Distributed Hash Table (DHT) - Non Deterministic Placement

A hash is used to lookup in a distributed hash table to locate where the work should be sent to. The DHT holds references to nodes in the cluster.
This is nondeterministic because nothing is forcing work to go to a particular node. It’s easy to to remap a client so it goes to some other node if a node becomes unavailable or becomes too hot.

Three Example Stateful Services In The Real World

Facebook’s Scuba - Random Fanouts On Writes

Scuba is a fast scalable distributed in-memory database used for code regression and analysis, bug reporting, revenue, and performance debugging. (more info)
It has to be very fast and always available.
The thought is it uses static cluster membership, though this is not explicitly stated in the paper.
Scuba uses random fanouts on writes. On reads every single machine is queried. All the results are returned and composed by the machine that is running the query and the results are returned to the user.
In the real world machines are unavailable so queries are run with best effort availability. If not all the nodes are available queries return a result over the data that is available, along with statistics about what percentage of the data they processed. The user can decide if the results meet a high enough threshold for quality.
Sticky connections aren’t used, but the data is in-memory so the lookups are very fast.

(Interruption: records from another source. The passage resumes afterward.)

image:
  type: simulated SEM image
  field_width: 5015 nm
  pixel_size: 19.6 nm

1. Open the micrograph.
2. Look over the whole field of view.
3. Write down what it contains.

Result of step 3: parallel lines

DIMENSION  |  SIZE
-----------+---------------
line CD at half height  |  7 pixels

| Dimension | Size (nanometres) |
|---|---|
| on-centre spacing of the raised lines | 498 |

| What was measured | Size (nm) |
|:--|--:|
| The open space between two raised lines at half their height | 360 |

Uber’s Ringpop - Gossip Protocol + Consistent Hashing

Ringpop is a node.js library implementing application-layer sharding. (more info)
Uber has the concept of a trip. To start a trip a user orders a car which requires the rider information and location information, data is updated during the trip throughout the ride, and the payment must be processed at the end of the trip.
It would be inefficient for each of these updates to be load balanced to a different stateless server every time. The data would constantly be persisted to the database and then pulled back in again. This introduces a lot of latency and extra load on the database.
The design implements routing logic so all the requests for a user can be directed to a single machine.
The Swim Gossip Protocol is used to maintain cluster membership. It’s an AP cluster membership protocol so it’s not guaranteed to be always correct. Availability was chosen over correctness because it’s more important that a user can always order a car.
Consistent hashing is used to route work throughout the cluster. This has the hot node problem and the only remedy is to add more capacity, even if other nodes are under utilized.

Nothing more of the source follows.